Form and Function:
Disabled Characters in 20th Century Drama

abstract

Prior to the 20th century, when disabled characters appeared in dramatic literature, their disability typically served a symbolic or metaphorical purpose. Think of the blind prophet Tiresias in Oedipus Rex, or the deformed figure of the evil King Richard III in Shakespeare's history. In some ways, the fact that these characters' disabilities were exploited for poetic or narrative effect rather than explored for their own sake was derived from both the conventions of dramatic literature before Realism and from the role real disabled persons held in pre-20th century society. In the last fifty years, though, the emergence of the disability awareness movement (culminating in the Americans with Disabilities Act of 1990) has changed in significant ways the role that disability plays in modern identity and culture.
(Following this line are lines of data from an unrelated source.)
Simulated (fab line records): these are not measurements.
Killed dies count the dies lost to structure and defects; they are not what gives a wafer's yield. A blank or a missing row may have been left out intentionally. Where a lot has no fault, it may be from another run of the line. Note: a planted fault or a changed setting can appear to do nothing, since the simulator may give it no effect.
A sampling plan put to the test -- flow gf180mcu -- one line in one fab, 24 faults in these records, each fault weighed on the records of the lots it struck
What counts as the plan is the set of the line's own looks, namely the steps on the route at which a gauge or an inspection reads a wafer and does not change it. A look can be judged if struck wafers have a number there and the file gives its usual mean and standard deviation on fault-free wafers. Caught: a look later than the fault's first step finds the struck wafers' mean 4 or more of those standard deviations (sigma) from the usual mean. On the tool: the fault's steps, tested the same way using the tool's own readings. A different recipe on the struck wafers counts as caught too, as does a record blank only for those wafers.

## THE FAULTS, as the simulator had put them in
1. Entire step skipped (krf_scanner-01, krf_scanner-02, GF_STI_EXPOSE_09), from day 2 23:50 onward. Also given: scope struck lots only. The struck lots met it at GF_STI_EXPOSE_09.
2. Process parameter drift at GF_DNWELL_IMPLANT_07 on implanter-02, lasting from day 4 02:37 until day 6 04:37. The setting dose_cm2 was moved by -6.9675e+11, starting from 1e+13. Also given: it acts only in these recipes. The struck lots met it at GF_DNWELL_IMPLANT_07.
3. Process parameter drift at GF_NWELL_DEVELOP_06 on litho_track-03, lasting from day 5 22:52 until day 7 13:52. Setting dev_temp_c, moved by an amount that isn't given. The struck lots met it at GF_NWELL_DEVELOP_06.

Not surprisingly, dramatic literature has had to change its portrayal of disability to accommodate both the changing role of disability in modern culture and the progression of dramatic form. Dramatists and plays such as Peter Nichols's A Day in the Death of Joe Egg (1967), Brian Friel's Molly Sweeney (1994), and Sarah Kane's 4.48 Psychosis (1999) have made use of both conventional and unconventional non-Realistic devices to explore the disability of main characters. In each of these three plays the disability of the protagonist or of the protagonist's family member is not merely a literary device, but the very subject of the narrative. More interestingly, each of these plays departs from Realistic form in ways that specifically mimic the experiences of the disabled persons in the play. Nichols, Friel, and Kane all use the functional experiences of the characters to shape the literary form of the play.